7. Begin the greatest untangling operation since Watergate. Induce Congress (an admittedly hopeless bunch, whose membership more and more resembles the idiotic Senator Iselin in The Manchurian Candidate) to investigate the connection between the think tanks, their “defense” contractor contributors, public relations firms like Hill & Knowlton or the Benador Group, foreign agents of influence, and the Federal Government. Much as the mid-1930s Nye Committee unveiled the relationships between government boards, munitions trusts, financiers, and British propagandists, such an investigation would reveal how a gullible public was led into the quicksand of the Middle East for the sake of yet another “war to end all wars.”
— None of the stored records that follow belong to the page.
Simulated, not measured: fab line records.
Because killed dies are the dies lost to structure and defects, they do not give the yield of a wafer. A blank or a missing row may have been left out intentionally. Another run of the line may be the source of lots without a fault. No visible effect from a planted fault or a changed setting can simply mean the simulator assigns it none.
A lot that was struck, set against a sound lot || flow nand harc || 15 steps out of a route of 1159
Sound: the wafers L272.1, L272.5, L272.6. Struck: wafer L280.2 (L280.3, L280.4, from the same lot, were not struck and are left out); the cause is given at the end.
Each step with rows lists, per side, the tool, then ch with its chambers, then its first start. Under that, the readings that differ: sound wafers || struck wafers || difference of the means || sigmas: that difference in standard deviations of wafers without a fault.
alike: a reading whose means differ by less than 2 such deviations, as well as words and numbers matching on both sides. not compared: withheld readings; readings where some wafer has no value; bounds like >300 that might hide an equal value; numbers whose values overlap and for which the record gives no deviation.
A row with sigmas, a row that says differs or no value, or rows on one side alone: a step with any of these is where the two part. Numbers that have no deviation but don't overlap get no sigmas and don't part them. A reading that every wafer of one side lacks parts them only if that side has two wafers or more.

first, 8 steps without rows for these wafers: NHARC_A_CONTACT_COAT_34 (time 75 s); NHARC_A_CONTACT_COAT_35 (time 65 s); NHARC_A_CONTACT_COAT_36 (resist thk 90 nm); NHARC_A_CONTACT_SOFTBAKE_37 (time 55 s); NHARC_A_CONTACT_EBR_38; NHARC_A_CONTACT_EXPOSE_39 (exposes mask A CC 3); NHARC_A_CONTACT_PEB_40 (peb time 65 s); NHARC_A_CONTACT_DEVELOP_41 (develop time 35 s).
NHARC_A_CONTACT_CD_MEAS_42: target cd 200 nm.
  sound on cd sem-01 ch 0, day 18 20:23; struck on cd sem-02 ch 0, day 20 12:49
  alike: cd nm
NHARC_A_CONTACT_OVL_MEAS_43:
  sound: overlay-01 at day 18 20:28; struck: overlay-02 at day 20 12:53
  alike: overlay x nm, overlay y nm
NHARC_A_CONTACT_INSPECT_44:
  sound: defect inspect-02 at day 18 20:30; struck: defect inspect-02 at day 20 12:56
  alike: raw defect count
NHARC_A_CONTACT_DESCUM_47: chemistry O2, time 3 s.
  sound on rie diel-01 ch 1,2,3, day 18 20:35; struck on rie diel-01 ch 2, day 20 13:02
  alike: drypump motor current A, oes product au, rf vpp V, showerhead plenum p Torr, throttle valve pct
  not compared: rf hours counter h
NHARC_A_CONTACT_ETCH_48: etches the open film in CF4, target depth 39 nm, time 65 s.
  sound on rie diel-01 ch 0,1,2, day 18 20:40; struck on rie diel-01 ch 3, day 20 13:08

(1) The incumbent JCS chairman, GEN Richard Meyers, is on record making one of the most astounding statements of any public figure in our Nation’s history: “The goal has never been to get bin Laden.” (interview on “Novak, Hunt & Shields,” CNN, 5 April 2002). The relative obscurity of this statement is astonishing , given that our political class is obsessed with relative trivia such as President Clinton’s “I did not have sex with this woman,” or President George H.W. Bush’s “read my lips.” Chalk it up to 50 years of television and bad government schooling.

(2) See, e.g., the U.S. Army Corps of Engineers’ web site for contract details. Heavy web site traffic may result in the information’s being sanitized. The same information, however, is provided in the following: “Halliburton’s Deals Greater Than Thought,” The Washington Post, 28 August 2003, Page A1.